The chancellor of the University of Illinois' flagship campus says she expects the campus to be censured by the American Association of University Professors over the decision not to hire a professor following his anti-Israel tweets.
But Chancellor Phyllis Wise says she hopes to be able to convince the influential group to undo that reprimand as quickly as possible. A dramatic and fairly rare step in the academic world, an AAUP censure can damage a university's reputation.
"I've been told by people who know better than me that we should expect to be censured," Wise told the campus Senate Executive Committee Thursday. "We hope to be able to respond in a way that can get us uncensured as quickly as we possibly can."
An AAUP committee plans to decide Saturday whether to recommend that the Urbana-Champaign campus be censured over its choice not to hire Steven Salaita for a tenured job to teach Native American studies classes. If that recommendation is made, AAUP members would vote in June.

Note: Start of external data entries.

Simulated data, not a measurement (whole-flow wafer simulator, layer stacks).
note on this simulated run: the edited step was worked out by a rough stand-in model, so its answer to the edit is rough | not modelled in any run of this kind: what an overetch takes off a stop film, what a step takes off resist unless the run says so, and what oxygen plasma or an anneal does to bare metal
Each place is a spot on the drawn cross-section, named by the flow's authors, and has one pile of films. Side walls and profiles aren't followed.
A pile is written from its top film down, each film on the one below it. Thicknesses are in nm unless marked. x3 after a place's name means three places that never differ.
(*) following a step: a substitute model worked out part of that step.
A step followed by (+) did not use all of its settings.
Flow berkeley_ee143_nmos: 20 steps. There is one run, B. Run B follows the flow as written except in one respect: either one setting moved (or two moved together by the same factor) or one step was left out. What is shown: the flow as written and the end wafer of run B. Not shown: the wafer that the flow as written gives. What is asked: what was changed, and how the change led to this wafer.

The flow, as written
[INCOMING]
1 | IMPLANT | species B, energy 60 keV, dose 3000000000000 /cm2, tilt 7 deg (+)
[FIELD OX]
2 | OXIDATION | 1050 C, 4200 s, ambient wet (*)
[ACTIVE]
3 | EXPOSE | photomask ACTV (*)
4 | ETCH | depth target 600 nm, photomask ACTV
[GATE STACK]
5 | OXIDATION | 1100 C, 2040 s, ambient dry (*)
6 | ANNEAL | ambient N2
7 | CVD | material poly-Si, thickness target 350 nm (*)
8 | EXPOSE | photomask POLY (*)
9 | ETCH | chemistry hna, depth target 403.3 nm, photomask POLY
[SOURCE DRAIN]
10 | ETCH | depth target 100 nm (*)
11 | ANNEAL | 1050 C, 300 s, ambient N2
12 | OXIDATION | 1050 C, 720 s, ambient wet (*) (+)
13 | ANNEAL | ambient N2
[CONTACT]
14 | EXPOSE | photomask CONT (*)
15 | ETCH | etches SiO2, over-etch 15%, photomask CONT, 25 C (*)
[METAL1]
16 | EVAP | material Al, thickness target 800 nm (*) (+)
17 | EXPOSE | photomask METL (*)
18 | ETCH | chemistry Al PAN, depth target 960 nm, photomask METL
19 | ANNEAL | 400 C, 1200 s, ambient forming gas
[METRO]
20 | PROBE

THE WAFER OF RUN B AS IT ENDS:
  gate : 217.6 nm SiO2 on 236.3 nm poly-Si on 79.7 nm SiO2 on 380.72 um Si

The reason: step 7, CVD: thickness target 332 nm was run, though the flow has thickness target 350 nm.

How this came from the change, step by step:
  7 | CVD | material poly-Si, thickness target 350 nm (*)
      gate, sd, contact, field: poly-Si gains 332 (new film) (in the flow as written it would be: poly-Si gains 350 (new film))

Wise has been criticized by some faculty for both the decision not to hire Salaita and for a following statement in which she said the university wouldn't tolerate "personal and disrespectful words or actions that demean and abuse either viewpoints themselves or those who express them." Some critics said that amounted to a campus speech code.
In documents sent to the AAUP and obtained by The News-Gazette in Champaign (http://bit.ly/1QfA8HD ), Wise says she is committed to academic freedom and freedom of speech.
The university last year rescinded the job offer for Salaita after a long series of anti-Israel tweets complaining about Israel military action against Palestinians. Some university donors complained Salaita's messages were anti-Semitic. He has since sued the university, claiming he'd already been hired.